My Response to Bill Black’s Comments on Raghuram Rajan’s Article “The Paranoid Style in Economics”
Once again, ate a long post I wrote in response to Bill Black’s comments on Raghuram Rajan’s article . Here is my contribution to that discussion.
The most nasty admissions, and their implications for policy, from Rajan are the ones everyone continues to miss:
Part of the answer is that economics is an inexact science, with exceptions to almost every pattern of behavior that economists take for granted. ….
…
The point is that economic behavior is complex and can vary among individuals, over time, between goods, and across cultures. Physicists do not need to know the behavior of every molecule to predict how a gas will behave under pressure. Economists cannot be so sanguine. Under some conditions, individual behavioral aberrations cancel one another out, making crowds more predictable than individuals. But, under other conditions, individuals influence one another in such a way that the crowd becomes a herd, led by a few.
The first admission, which is really nonsense or rank sophistry, comes in two parts from Rajan’s claim, “that economics is an inexact science”. First, what exactly is an “inexact science”? Exactitude refers to the level of accuracy and precision of detail in an object or its description. Rajan here wants our sympathy that, unlike physics (the discipline against which economists always compare their subject), economics can’t assume the sort of actor identities that enable physicists to make exact predictions and descriptions of bulk material properties from their constituent atoms and molecules. Of course, as anyone who’s read Yves’s Econned or Steve Keen’s Economics Debunked will see quickly, Rajan hides the fact that economics—especially macroeconomics&mdsash;is predicated on exactly the idea that all economic actors are identical, and that large-scale economic behaviors can be explained and predicted from the group behavior of individual actors! In fact, as described by Yves and Keen, the basic ideas of post-WWII economics come from Paul Samuelson’s adaptation of the ideas of ergodicity and statistical mechanics, concepts and subjects that were created by physicists and chemists to predict bulk properties from molecular characteristics! Thus, Rajan is either lying or is completely ignorant of the most basic concepts in his field when he makes these statements.

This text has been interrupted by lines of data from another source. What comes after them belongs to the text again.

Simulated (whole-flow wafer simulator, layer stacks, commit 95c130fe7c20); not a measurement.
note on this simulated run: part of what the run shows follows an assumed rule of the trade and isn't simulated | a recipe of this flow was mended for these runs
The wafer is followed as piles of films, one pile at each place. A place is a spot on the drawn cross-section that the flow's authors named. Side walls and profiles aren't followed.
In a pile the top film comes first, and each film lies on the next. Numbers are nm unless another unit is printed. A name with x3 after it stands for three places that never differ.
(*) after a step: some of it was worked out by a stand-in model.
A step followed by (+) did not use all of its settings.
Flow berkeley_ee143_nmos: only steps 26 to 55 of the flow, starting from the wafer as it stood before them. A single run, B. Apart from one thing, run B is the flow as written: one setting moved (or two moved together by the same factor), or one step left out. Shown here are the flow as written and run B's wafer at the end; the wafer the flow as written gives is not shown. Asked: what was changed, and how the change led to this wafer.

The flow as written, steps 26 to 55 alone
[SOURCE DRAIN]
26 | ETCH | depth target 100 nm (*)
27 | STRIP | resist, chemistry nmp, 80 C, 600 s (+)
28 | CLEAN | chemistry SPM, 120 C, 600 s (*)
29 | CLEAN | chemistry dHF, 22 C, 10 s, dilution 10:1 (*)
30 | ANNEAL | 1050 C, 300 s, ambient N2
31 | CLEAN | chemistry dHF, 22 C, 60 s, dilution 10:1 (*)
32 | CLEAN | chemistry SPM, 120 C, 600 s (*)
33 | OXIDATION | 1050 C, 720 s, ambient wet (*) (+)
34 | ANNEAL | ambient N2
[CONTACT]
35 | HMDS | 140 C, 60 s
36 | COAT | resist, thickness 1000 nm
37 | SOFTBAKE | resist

The second part is that Rajan wants to continue to claim that economics is a science. The most fundamental character of science is its ability to produce robust statements about human sense-perceptions. In other words, any discipline claiming to be a “science” must be able to produce descriptions and predictions that are consistently verifiable by any observer. As many point out, this amounts to Popper’s famous definition that a science must make claims that can be falsified. On this point, which is critical, Rajan’s quotes above and further his statement that [s]o, why not let evidence, rather than theory, guide policy? Unfortunately, it is hard to get clear-cut evidence of causality
are admissions that economics cannot be a science: If evidence, i.e., human sense-perception experience, cannot be used to falsify the claims of economists, or even consistently verify those claims, then economics is not a science.
These subtle, but crucial, admissions lead Rajan to admit the truth: Economists rely on intellectually bullying, sophistry, and outright lies to justify their powerful positions in society:
All of this implies that economic policymakers require an enormous dose of humility, openness to various alternatives (including the possibility that they might be wrong), and a willingness to experiment. This does not mean that our economic knowledge cannot guide us, only that what works in theory – or worked in the past or elsewhere – should be prescribed with an appropriate degree of self-doubt.
But, for economists who actively engage the public, it is hard to influence hearts and minds by qualifying one’s analysis and hedging one’s prescriptions. Better to assert one’s knowledge unequivocally, especially if past academic honors certify one’s claims of expertise. This is not an entirely bad approach if it results in sharper public debate.
In other words, instead of admitting the severe limitations of economic theories and the fact that economics is not a science; and by implication that economists should take a more humble role in policy making, Rajan admits that economists simply resort to the most base forms of intellectual dishonesty. The idea that somehow lying leads to “sharper public debate” is completely disproven by his entire article and Black’s commentary, which is about the degradation of the quality of debate among economists!
As for the rest, having followed Krugman’s comments on R&R, I think Rajan’s characterization is simply wrong. Krugman’s point always was that R&R made understandable (albeit embarrassing) errors, and their failure was in not owning up to those failures. The fact that so many politicians and pundits sold austerity on R&R made that failure all the more egregious.
Rajan’s article is just another example of the intellectual and moral failure of economists and economics.